The ETUC salutes the enormous efforts that have been made by citizens and organisations to ensure that multi-national companies are required by the European Union to report country by country on their economic activities.
This is vital to ensure that multinationals pay their fair share of tax in the countries where their profits are generated, and do not engage in clever accounting to end up declaring only where taxes are very low.
Today the European Union is in final secret negotiations to agree a deal on public country by country reports (pCBCR).
The ETUC is extremely alarmed at persistent rumours that what is being proposed is extremely weak and far from proper and disaggregated pCBCR.
Instead, we hear that there could be limited information covering only the EU and some (so-called black and grey listed) countries and very weak powers to review unnecessary business secrecy.
The European Union risks being seen as the stooges of unfair and bad business practices while the USA moves further and quicker in honest business transparency.

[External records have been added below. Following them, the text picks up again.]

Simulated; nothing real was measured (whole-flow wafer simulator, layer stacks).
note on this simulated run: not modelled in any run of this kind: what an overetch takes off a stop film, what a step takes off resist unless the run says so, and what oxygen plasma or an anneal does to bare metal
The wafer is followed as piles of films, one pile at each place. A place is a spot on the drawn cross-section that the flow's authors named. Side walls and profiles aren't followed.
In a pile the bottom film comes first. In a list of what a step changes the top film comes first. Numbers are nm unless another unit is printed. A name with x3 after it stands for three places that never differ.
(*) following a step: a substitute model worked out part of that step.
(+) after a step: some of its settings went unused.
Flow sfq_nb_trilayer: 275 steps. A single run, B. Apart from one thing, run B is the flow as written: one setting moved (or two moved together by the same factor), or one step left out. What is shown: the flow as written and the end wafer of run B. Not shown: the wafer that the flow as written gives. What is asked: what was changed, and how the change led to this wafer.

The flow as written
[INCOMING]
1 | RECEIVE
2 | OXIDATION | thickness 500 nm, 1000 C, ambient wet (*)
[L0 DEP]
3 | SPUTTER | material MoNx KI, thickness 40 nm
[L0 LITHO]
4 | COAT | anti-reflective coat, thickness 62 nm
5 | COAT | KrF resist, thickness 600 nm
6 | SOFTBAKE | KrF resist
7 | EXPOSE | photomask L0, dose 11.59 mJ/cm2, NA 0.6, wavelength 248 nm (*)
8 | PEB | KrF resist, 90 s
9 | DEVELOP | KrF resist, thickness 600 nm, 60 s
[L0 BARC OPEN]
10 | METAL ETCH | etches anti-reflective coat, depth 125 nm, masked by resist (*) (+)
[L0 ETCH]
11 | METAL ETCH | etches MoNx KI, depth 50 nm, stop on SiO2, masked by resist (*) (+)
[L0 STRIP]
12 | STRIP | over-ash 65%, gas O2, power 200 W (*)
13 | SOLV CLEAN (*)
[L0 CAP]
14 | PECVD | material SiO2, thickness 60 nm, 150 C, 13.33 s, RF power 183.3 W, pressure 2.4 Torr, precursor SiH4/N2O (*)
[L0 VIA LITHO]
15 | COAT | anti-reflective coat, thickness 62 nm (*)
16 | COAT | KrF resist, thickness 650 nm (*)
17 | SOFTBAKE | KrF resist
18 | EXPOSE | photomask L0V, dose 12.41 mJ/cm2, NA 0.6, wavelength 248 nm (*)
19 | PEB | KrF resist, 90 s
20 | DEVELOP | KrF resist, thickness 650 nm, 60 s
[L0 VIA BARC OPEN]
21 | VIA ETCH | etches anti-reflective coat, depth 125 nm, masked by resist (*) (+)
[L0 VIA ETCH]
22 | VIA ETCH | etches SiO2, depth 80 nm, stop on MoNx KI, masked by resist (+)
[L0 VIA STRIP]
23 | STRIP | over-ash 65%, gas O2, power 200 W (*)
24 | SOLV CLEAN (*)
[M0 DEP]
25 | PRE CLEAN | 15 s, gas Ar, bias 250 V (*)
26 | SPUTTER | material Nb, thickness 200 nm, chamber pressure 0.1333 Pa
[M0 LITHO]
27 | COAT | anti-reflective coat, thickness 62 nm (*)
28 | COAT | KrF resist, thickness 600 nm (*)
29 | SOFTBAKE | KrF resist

The European Union has received calls for real pCBCR from investors representing trillions in assets, from civil society organisations and from trade unions. But it seems this may not be enough.
The ETUC cannot support this worst-business-practice behaviour. Weak and watered-down reporting would be a betrayal of the hopes and expectations of working people. We do not ask for a revolution, just simple information.
We call on negotiators to take their responsibility, to take the side of fair taxation and decent public services, to resist the apparent urge to take the side of multi-nationals who want to decide for themselves who they owe tax to.